Your model reads that as an instruction. So I skim the descriptions for anything that smells like it's steering the agent toward sensitive paths or "always do X first" behavior that has nothing to do with the tool's job. If the description is bossing my agent around, that's the tell.
4. Who ships it, and can I see the code?
Fast signals, in order:
- Source is public and I can skim it → I skim the entry point. Specifically: what does it do with the env vars, and does it make outbound calls I didn't expect?
- Maintainer has a track record (real repo, issues, other projects) → some trust.
- Closed-source binary that wants broad permissions → hard pass for me. I'm not running an opaque executable with my AWS keys in its environment.
I don't audit line-by-line. I grep the source for fetch, http, exec, child_process, os.environ, fs.read — the five things that tell me whether it talks to the network, runs shell, or reads my secrets. Five greps, five minutes, most of the answer.
5. Give it the least privilege that still works
The last step is to not grant the convenient thing. If a server can be pointed at a single directory instead of $HOME, point it at the directory. If it works read-only, don't enable the write tools. If my client supports per-tool allow/deny, I deny the execute-y ones until I actually need them. Default-allow is how you end up surprised; default-deny is boring and safe.
The checklist, condensed
1. Blast radius — read / write / exec / network? (exec + network = high alert)

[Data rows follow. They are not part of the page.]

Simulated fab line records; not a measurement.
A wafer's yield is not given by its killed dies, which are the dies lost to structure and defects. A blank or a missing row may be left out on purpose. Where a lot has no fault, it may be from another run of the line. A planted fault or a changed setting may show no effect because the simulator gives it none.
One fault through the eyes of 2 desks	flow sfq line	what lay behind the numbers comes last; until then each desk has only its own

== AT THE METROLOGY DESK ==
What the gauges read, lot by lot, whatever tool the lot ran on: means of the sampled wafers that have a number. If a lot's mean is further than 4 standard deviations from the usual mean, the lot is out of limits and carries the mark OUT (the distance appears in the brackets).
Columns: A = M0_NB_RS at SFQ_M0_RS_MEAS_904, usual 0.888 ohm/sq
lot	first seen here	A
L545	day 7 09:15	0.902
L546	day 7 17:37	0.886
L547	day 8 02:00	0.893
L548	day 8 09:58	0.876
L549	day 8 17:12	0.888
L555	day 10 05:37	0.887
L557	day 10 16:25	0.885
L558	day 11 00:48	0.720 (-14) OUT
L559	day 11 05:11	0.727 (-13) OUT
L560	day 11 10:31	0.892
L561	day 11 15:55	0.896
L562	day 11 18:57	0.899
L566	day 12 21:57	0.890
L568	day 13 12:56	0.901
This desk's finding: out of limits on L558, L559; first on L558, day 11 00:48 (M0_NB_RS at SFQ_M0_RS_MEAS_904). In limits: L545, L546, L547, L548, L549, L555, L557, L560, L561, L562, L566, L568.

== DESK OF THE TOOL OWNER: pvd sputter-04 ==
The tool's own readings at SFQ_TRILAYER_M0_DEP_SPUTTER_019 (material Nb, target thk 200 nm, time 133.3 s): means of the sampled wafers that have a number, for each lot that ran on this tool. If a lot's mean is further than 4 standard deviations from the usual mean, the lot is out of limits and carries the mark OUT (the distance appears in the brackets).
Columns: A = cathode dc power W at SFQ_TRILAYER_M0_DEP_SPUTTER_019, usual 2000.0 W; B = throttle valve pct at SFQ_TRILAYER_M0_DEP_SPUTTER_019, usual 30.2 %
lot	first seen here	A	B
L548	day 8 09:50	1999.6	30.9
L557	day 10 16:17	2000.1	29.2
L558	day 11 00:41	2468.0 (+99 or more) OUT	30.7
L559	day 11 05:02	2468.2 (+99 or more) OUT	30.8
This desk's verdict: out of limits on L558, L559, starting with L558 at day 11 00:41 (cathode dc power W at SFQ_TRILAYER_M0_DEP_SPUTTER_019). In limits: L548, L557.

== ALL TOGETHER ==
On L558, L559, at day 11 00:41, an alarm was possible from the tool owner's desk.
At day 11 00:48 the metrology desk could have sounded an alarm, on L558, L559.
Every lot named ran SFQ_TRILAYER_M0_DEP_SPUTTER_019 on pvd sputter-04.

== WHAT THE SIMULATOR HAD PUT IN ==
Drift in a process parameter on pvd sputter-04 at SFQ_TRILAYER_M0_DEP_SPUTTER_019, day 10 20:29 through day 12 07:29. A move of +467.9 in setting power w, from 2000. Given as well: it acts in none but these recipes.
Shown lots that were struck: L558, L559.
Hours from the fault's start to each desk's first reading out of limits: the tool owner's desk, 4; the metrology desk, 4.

2. Secrets — what env vars, and where do they travel? pin the version, never @latest
3. Descriptions — read them as injected instructions to YOUR agent
4. Provenance — public source? skim it. grep: fetch/http/exec/child_process/environ
5. Least privilege— scope the path, disable unused tools, default-deny
None of this is paranoia — it's the same hygiene you'd give any dependency that runs with your credentials, which is exactly what an MCP server is. The ecosystem is moving fast and most servers are fine. But "most are fine" is not a security model, and the cost of the checklist is five minutes against a downside of everything your agent can reach. I build these things for a living, and I still run the list every time. You should too.